Chasing a Dream: The Advantages of Scarcity

Or… the Stuff Dreams Are Made Of

Today isn’t the first time along my dream chase that I’ve given thought to the advantages of growing up in an environment of scarcity. Today is the day when I became truly grateful for that scarcity after reading an article about why Steve Jobs wouldn’t let his children have iPads. I found it to be enlightening.

We Didn’t Know We Were Poor

My Mom and siblings (I'm the round-faced one looking off camera) (Daddy's holding the camera)

My Mom and siblings (I’m the round-faced one looking off camera) (Daddy’s holding the camera)

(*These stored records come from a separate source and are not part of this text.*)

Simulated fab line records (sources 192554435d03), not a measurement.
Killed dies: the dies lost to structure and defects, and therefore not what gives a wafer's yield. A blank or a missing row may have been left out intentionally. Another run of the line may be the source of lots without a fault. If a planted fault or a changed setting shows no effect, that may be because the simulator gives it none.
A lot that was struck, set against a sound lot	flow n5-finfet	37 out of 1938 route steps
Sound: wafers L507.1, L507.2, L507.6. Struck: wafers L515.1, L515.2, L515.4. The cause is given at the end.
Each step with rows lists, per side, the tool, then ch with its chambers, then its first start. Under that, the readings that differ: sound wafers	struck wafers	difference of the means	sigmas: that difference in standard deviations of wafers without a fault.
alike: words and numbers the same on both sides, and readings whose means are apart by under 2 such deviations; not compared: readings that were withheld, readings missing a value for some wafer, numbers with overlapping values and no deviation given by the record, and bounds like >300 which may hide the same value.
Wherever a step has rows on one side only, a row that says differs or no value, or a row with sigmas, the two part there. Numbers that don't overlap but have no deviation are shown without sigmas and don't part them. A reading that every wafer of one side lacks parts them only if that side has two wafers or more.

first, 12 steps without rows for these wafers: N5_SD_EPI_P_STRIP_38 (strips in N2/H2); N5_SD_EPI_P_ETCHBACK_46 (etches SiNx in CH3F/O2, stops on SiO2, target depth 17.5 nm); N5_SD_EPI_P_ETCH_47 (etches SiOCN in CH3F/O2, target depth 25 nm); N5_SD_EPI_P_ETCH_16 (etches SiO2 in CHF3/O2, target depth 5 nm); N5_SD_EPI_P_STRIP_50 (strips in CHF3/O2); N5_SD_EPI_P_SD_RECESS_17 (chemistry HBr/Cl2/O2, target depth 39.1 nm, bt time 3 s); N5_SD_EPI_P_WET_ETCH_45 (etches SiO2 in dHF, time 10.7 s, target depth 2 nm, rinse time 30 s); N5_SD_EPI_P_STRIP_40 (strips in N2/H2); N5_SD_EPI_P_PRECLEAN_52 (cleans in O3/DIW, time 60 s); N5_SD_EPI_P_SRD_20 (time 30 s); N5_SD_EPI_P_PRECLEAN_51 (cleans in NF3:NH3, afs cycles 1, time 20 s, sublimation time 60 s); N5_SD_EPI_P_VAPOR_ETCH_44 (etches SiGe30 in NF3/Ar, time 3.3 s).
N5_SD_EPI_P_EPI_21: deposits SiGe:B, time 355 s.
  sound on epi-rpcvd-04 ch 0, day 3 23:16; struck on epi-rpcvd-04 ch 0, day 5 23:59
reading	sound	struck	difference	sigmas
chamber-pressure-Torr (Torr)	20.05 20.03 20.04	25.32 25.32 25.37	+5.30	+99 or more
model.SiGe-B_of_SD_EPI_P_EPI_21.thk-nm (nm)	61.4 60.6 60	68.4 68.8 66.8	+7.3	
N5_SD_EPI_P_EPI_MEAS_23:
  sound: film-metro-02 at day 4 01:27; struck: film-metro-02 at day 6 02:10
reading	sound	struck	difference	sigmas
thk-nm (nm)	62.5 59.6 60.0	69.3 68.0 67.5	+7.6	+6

My parents had four children, and hearts big enough to encompass a whole passel of cousins and friends and friends of friends and people who began as strangers and ended up as family. There were many times when relatives divorced, and we continued to welcome the presence of the exes and their new families as everyone eventually moved on in their lives. My parents showed everyone love and acceptance; those who needed guidance got it. Sometimes people whose behavior got too loud and rowdy and out of line were taken behind the hen house for a “talking to.” Those who needed a safe haven found it. Those who just needed a good meal and a warm welcome always received more than they could have ever hoped. There was always enough to feed anyone who dropped by, even when whole families came unannounced. And there was always time to visit—to play music, to play cards, to sit in front yard and chat, waving as neighbors drove by. Our home was filled with love and laughter; it was the one place everyone loved to be.

We Played

One of the advantages of scarcity is that we learned to be creative. We didn’t have half a dozen televisions so that everyone got to watch his or her own show. No, sir. There was ONE television, and in the evenings, that one played whatever our parents wanted to watch. We kids had a choice: watch what they were watching (without bitching—you see, children weren’t entitled to get our way back then), or go entertain ourselves. At night, it often led to hours of Monopoly or darts or cards or making tents out of blankets and kitchen chairs or reading a book. Daytime found us playing in the yard—dribbling basketball on the patch of dirt where there had been grass until the goal was nailed to a tree, or softball (where the lilac bush was second base), or riding our bicycles. We played croquet or horseshoes or hide-and-seek or chase; we made mud-pies or hiked in the woods or made kites or threw rocks at cans or even played “rock-paper-scissors” if we were tired of everything else. We made puppets out of rags and put on our own puppet shows; we drew or colored or told ghost stories. We TALKED.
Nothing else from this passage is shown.